My colleagues in the high tech world may not quite believe this, but electric power on the open market is occassionally priced at less than free - producers will actually pay you to take it.
Here's what happens: utilities or customers enter into power supply contracts including ones that feature "take or pay" clauses for base load capacity. Hydroelectric plants fall in this category because there is a minimum amount of flow through the dam to preserve habitat downstream.
So how do we get to negative pricing? Let's say a utility has 1000 megawatts of take-or-pay base load resources, but in certain times of the year customer load drops below that. Now the utility is faced with paying the generator for power that can't be used. (Easy enough for a hydro operator to back off on production by altering the pelton wheel profile or bypassing the turbines completely.)
Now the utility would be happy to pay a customer to take the power as long as the price was less than what he had to pay the generator (better to pay you a penny a kilowatt-hour than the generators two cents).
In my experience, this is a rare occurence, maybe happening on winter nights when loads are lowest.

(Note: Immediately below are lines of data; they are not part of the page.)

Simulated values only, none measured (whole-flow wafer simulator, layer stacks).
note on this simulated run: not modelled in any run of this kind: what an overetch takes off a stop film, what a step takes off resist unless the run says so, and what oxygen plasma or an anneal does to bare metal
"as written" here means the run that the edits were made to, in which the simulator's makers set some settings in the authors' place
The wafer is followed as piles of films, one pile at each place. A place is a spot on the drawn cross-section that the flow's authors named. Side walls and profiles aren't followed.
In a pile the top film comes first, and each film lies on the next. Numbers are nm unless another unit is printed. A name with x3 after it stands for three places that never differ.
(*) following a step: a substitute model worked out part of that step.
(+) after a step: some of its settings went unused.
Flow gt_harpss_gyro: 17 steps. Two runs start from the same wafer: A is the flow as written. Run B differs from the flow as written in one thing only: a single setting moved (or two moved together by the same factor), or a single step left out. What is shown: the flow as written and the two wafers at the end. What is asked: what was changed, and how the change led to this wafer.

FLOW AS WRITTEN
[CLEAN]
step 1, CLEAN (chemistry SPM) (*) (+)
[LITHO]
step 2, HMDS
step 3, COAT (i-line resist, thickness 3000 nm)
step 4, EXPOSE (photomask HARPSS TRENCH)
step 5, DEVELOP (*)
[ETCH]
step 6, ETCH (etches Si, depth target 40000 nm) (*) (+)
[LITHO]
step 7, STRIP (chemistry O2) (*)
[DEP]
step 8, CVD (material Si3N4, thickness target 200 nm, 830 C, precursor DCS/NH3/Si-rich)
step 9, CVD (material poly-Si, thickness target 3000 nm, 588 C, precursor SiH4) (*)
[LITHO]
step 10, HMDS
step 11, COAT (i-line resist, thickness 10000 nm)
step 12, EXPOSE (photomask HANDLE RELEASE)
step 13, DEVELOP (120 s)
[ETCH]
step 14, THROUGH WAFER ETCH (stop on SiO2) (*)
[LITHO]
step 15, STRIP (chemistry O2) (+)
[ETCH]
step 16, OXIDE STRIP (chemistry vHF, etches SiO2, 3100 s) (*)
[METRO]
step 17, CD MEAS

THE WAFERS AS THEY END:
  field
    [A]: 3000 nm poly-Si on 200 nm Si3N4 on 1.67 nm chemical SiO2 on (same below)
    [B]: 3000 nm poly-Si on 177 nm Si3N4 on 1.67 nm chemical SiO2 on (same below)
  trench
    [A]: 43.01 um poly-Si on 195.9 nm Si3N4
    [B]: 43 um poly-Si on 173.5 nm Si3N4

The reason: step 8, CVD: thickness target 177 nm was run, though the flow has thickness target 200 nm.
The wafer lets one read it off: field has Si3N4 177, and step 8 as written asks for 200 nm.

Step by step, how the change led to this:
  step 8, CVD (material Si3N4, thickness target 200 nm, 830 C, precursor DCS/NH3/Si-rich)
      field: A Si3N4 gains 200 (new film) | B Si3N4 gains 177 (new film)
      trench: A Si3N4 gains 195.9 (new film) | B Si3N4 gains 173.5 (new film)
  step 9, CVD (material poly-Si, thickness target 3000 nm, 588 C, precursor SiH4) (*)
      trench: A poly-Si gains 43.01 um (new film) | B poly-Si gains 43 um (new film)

But that situation is changing in interesting ways. In the Pacific Northwest, wind producers have contracts that feature take-or-pay clauses, and the operators receive favorable tax treatment based on the actual power delivered to the grid. Bonneville now has something like 30% of their portfolio coming from wind, with much of the rest hydro.
So now, even on some summer nights, customer load isn't enough for the power generated by the hydro and wind plants, and there are significant costs and impacts involved in curtailing the power production. The wind operators in particular don't want to be curtailed because of those tax breaks.
The four state region is grappling with this issue in a positive way - seeking opportunities to engage customers who could use power during these surplus events. They're looking at traditional load shifting strategies like precooling office buildings and refrigerated warehouses, and time shifting electric water heating loads.
And...we're trying to think about how data centers could participate. I personally don't see a pre-cooling strategy being viable, but I keep coming back to thermal energy storage as an exciting solution for data centers. You get load shifting capability (and might even get paid for taking off-peak power sometimes!) along with redundancy in your cooling infrastructure.
I know of only one data center that has implemented a thermal storage system, but I can't help but think this is a larger market opportunity.